It’s been a very painful day, but like many days in recovery, I believe it has ultimately been good for me. I was invited by C this morning to go visit his dying friend on the South Coast. I think he asked me along because it is always a tough trip for him and he could do with the support. I happily agreed as I was honoured to be asked, and given that I’ve never seen that side of life before, I thought I could learn something.
Our journey down was long and fraught with delays. Part of me couldn’t help wondering if the delays were installed by my higher power, to question me on whether I was really sure that I wanted to go. As we got nearer to the coast I got increasingly nervous, knowing I was really about to see someone in a heartbreaking state. It was certainly going to be a different day out for me.

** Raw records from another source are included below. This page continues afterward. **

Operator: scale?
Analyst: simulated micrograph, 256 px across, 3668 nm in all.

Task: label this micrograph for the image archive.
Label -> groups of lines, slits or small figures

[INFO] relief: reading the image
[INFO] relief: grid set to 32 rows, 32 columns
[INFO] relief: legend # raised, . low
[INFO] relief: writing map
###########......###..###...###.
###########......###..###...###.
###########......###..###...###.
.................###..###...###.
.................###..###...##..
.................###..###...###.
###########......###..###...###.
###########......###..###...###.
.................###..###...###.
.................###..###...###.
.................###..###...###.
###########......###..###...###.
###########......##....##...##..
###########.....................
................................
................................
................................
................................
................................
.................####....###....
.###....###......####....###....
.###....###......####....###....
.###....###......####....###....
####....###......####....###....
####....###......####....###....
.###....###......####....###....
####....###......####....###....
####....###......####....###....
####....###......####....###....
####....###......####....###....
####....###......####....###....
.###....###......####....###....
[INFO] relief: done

When we finally got to C’s friend’s nursing home we were ushered into the room, where this old man who could barely speak or acknowledge us lay practically paralyzed in his bed. He had suffered a recent series of strokes and it was originally thought that he wouldn’t make it past last weekend. That he is still alive is a miracle to all concerned. C and I simply sat with him for three hours, seeing to his needs and chatting sporadically while the TV lit up the room in the corner. I’d never sat with a dying person before.
It was painful to watch someone so helpless; even more painful to see photos of that same person up on the wall, in his happier days when he was full of joy and life. In the photos he looked like a ray of sunshine, a pleasure to be around. That’s what really stuck with me today, the photos. The person in the bed was barely a shadow of the man on the wall. According to C, he was a chronic alcoholic whose current condition was brought on by that. If alcohol has done that to C’s friend then I believe I’ve had a lucky escape.
Ever since we left the nursing home this evening I have been on the verge of tears, but I can’t quite get them out. Even now, safe in my own home I can’t cry, because my mother is in the next room and I can’t let her hear me. Over the years I have learnt not to cry for that reason. I wouldn’t be rebuked for crying, it would just be embarrassing.
But that’s a side issue. Anyway. I’ve been reminded of my mortality today and that is very frightening. Well, ‘reminded’ might be the wrong word – I’ve never even had cause to think of it before. During my drinking, all the dangerous situations that I got myself into, not once did I really think that I could die. I knew I could get hurt but when you’re young you can’t help feeling invincible, can you?
C himself is in his 60’s and practically on the way out thanks to years of smoking and crippling insomnia. Though compared to his friend in the nursing home, I suppose he is in the peak of health at the moment. I’m very sad tonight, because no matter what I do in life, no matter what I achieve, there are some things that can’t be changed. None of us will be here forever; not all of us will get to go out in a manner of our choosing.
The positives to be taken from situations like this include, of course, the fact that that man I saw today will have his friends and relatives around him in his final days. People who really care for him. And that’s lovely. I may not have interacted with him much but there’s a chance he knew I was there, and perhaps he just appreciated the company. I don’t know.
I will certainly come away from today feeling very different about things. Some of my worries have inevitably been put into perspective. C told me that what I must do is value every minute I have left on this planet, because every minute is worth its weight in gold.